A SYTYCB entry:
Just yesterday, Erin Gloria Ryan wrote a fantastic piece at Jezebel on what she describes as “rape fatigue” – reaching her own emotional limits on writing about the horribleness that exists in this world. Erin makes herself exceptionally vulnerable in the piece, sharing her own heartache and profound emptiness in response to all of the woman-hating that has seemed especially amplified this week. The response has been overwhelmingly positive; we can all relate to the feelings that she bravely shared, and we’ve found strength and community in her vulnerability.
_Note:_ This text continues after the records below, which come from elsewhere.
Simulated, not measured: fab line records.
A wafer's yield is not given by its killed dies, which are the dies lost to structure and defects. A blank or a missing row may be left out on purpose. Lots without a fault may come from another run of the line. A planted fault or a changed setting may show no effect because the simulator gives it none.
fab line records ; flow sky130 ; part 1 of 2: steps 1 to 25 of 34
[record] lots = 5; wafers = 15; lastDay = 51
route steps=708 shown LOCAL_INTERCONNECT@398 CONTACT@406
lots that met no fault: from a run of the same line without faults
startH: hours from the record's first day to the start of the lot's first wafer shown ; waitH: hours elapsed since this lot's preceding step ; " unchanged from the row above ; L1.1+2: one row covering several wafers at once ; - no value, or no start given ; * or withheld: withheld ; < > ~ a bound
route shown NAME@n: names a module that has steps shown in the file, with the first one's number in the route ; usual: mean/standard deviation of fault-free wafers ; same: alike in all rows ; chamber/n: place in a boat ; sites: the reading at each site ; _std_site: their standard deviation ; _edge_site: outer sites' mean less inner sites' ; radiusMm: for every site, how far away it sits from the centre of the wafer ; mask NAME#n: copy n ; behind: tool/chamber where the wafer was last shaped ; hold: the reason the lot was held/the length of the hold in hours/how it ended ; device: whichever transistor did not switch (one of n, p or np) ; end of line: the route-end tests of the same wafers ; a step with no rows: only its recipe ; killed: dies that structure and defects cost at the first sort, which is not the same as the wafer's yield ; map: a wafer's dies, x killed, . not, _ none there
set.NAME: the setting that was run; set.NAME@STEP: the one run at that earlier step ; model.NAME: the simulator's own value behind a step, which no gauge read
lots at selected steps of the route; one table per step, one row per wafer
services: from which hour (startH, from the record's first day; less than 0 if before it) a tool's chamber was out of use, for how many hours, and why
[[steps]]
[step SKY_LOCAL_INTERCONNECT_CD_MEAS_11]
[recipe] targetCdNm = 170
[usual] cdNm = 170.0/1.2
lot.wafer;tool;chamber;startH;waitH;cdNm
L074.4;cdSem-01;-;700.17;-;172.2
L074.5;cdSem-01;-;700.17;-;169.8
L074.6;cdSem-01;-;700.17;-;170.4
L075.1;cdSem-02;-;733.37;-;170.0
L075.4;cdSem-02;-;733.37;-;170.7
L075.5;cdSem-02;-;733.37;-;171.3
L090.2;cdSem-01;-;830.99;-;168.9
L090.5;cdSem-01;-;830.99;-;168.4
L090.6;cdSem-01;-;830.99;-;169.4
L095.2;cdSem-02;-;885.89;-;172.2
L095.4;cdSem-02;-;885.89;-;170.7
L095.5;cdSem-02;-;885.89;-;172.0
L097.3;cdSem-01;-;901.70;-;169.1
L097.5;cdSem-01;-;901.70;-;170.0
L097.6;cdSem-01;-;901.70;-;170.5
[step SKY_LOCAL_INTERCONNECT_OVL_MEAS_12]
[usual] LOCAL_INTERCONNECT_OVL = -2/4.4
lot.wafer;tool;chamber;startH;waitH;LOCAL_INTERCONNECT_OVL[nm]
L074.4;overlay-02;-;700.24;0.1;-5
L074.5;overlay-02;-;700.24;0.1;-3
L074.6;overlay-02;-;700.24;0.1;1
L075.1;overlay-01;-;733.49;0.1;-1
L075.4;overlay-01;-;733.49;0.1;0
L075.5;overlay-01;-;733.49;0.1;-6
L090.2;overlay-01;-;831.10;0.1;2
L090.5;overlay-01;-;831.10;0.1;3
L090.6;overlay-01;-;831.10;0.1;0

But what do we do when we’ve reached rape fatigue? What do we do when the conversations around rape and abortion and violence and hatred and invisibility and all around badness just become too big – too big to think about, too big to write about, too big to even handle? You know what I mean. That all encompassing feeling that the sky is falling down, slowly at first, but you JUST KNOW that it will continue to fall because you are the only person in the world who’s holding it up and your muscles are starting to twitch, but then you look up and see that other people are holding it up too and you feel relief and your heart swells with love but then you panic when you see that their muscles are also twitching? Or that dream you have where you’re standing alone on the beach and the ocean is LEAKING and you just have a tiny spoon and you’re trying to catch the water with your spoon and throw it back but of course that won’t work so you panic and look up and there are people having fun on the boardwalk eating funnel cake and standing in line for the ferris wheel and you feel a rush of rage and hopelessness because they don’t even care and you feel so, so alone. You know what I mean. I know you do. But how do we respond to those feelings of fear, rage, hopelessness? How do we act in meaningful ways to prevent those feelings from turning into emptiness?
I’ve had some time to mull this over, and the words of the brilliant Audre Lorde keep coming to mind: “Caring for myself is not self indulgence; it is self-preservation, and that is an act of political warfare.” We, as women (however you define women), have been socialized to quiet ourselves, to deny our feelings, to act in opposition to our need for self care. We’ve learned that our job is to shut up and support the men around us. We’ve learned to hide the curves of our bodies, to hide the emotion in our voices, to hide what we know inside of us to be true. We’ve learned that we are weak and that our feelings are weak, so of course we have learned to overperform strength – we’ve needed to in order to survive in this patriarchal, silencing world. We’ve adapted by quieting our internal voices, by laughing and declaring ourselves irrational, overly-emotional, illogical. We’ve had to.
But when we can listen to our feelings, when we allow them to tell us what our bodies and hearts know to be true, we will be stronger, smarter, more resilient. Feelings aren’t weaknesses, they’re strengths, and there is profundity in the act of accepting that as truth. When we can listen to our feelings, when we listen to what we know in our bones, we learn how to best care for ourselves, how to best protect ourselves from the hatred that exists in this world. When we share these feelings with others, we find community, and there is strength in that, too.
When we meet our feelings, accept them, engage in dialogue with them, we act radically. When we great our feelings with the same empathy that we dole out so endlessly to others, we begin to redefine the everyday strength that comes from vulnerability. We need to honor our feelings in order to show up to our activism more authentically. Julia Bluhm did just that when she felt so righteously outraged by the airbrushed bodies in Seventeen and trusted her gut to garner enough support from similarly outraged women, which resulted in Seventeen’s changed policies. When women were so outraged on behalf of their bodies, they yelled, and Komen reversed its misguided decision to defund Planned Parenthood.
Look at what power can come from our feelings.
Erin’s voice, and the voices of countless others, highlight what Sady Doyle has already said: this is the time of women’s strength in vulnerability. When we are able to celebrate our feelings as our most important source of power, as Audre Lorde suggests, perhaps our activism will become more meaningful, more effective, and more authentic.